Expensive Snoozers at the CIA

Sorry to say, there’s not much that’s new.

“The CIA was asleep, the FBI was asleep, the FAA was asleep,” James Woolsey told Chris Matthews on MSNBC on the night before the release of the September 11 Commission’s final report.

“The rubber never met the road,” explained Woolsey, CIA chief during the first two years of the Clinton administration, referring to how 19 hijackers could beat U.S. defenses from top to bottom in the largest attack on American soil in the nation’s history. Unfortunately, American intelligence has been asleep at the wheel for a long time, for half a century, from Iran in 1953 to Manhattan in 2001. More money and more power, the traditional recommendation, have never worked in the past.

In installing the repressive regime of the Shah of Iran in 1953, a more or less fascist dictator with his own string of torture chambers, the CIA was fully asleep as to how this assault on Iran’s sovereignty would in due course advance the Islamic revolution that brought the Ayatollah Khomeni to power in the 1970s, a revolution which caught the CIA by surprise.

Coming up short again, the CIA didn’t quite foresee how giving training, weapons and financial support to Osama bin Laden to drive the Soviets out of Afghanistan could lend a helping hand in inciting much of the Arab world into a jihad against the entire “godless society of the West,” Manhattan included.

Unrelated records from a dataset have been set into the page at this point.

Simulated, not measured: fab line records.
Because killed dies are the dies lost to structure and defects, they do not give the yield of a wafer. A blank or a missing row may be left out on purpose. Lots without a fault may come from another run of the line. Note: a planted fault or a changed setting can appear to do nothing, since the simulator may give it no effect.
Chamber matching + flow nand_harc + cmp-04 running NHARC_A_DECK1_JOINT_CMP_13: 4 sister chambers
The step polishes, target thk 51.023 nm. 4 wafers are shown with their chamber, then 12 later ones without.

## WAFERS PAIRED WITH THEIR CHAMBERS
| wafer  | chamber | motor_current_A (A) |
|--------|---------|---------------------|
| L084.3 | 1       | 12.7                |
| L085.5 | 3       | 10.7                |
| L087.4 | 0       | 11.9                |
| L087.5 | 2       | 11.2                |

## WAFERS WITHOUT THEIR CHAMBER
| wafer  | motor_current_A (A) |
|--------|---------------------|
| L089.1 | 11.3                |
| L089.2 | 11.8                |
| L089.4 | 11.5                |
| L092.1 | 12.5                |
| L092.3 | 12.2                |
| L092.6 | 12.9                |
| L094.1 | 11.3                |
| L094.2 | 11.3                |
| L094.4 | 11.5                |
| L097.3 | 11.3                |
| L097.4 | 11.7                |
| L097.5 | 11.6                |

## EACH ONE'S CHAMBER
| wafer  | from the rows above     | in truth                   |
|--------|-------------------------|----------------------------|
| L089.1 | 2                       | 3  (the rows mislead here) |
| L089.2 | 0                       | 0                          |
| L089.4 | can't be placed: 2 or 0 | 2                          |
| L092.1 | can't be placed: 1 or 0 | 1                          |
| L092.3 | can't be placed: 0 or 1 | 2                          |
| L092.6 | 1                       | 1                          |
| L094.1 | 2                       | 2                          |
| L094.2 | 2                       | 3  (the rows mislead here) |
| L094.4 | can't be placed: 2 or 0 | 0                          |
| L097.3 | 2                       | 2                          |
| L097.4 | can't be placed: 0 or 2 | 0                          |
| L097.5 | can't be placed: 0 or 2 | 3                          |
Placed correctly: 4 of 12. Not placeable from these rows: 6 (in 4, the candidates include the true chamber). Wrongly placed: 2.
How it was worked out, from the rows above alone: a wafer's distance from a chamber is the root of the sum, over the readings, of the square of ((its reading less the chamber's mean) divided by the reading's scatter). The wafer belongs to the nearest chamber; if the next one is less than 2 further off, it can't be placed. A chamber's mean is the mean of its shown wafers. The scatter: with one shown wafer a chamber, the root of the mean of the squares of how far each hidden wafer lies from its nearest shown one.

In 1998, after 36 years of secrecy about exactly how the CIA bungled the Bay of Pigs invasion, a Freedom of Information Act request by the National Security Archive unearthed a report written by Lyman Kirkpatrick, the CIA’s Inspector General. Kirkpatrick’s conclusion after a six-month investigation: “The agency became so wrapped up in the military operation that it failed to appraise the chances of success realistically. Furthermore, it failed to keep the national policymakers adequately informed.”

As Stanford historian Roderick Kramer explains, President Kennedy “did not have good reason to believe that the plan would fail.” What Kennedy didn’t know is that the entire operation was, in Kirkpatrick’s words, “sabotaged by bad intelligence, incompetent staffing, illusionary planning and self-deception.”

With the Soviet Union, Herbert E. Meyer, who served during the Reagan administration as special assistant to the Director of Central Intelligence and vice chairman of the CIA’s National Intelligence Council, writes of the CIA’s “deep failure in the Cold War” in a recent National Review column.

“For several years during the Reagan administration, I had access to many of our intelligence services’ most closely held secrets,” explains Meyer. “In the late 1970s and early 1980s, the CIA produced a stream of intelligence assessments whose key judgment was that the Soviet economy was growing at an annual rate of more than 3 percent. The implication of this steady growth was that the Soviet Union had the economic wherewithal to continue fighting the Cold War for as long as anyone could foresee. There was just one problem with the agency’s key judgment: It couldn’t possibly be right. If you understood how an economy works — or if you just put on a pair of comfortable shoes and walked the streets of Moscow, or Leningrad, or Minsk with your eyes wide open — it was obvious that the Soviet economy wasn’t growing at 3 percent. It wasn’t growing at all: It was starting to implode.”

And there are, of course, the CIA’s exploding cigars, designed to change the government in Cuba, and the poisons sent to the Congo to kill Patrice Lumumba, the CIA-funded assassins of Rafael Trujillo in the Dominican Republic, the CIA-supported coup against Ngo Dinh Diem in South Vietnam, and the killing of Gen. Rene Schneider, Commander-in-Chief of the Army, during a CIA-instigated coup to prevent Salvador Allende from assuming the office of President of Chile, all officially documented in the 1975 report of the Select Committee of the U.S. Senate to Study Government Operations with Respect to Intelligence Activities.

Well, Castro’s still there and Woolsey says the CIA was sleeping on the morning of September 11, in spite of all the wake-up calls at the World Trade Center in 1993, the Khobar Towers barracks in 1996, the 1998 bombings of the American embassies in Kenya and Tanzania, and the attack on the USS Cole in 2000.

What’s clear, at $40 billion per year for intelligence, is that we’re paying a mighty steep price for a lot of heavy sleepers.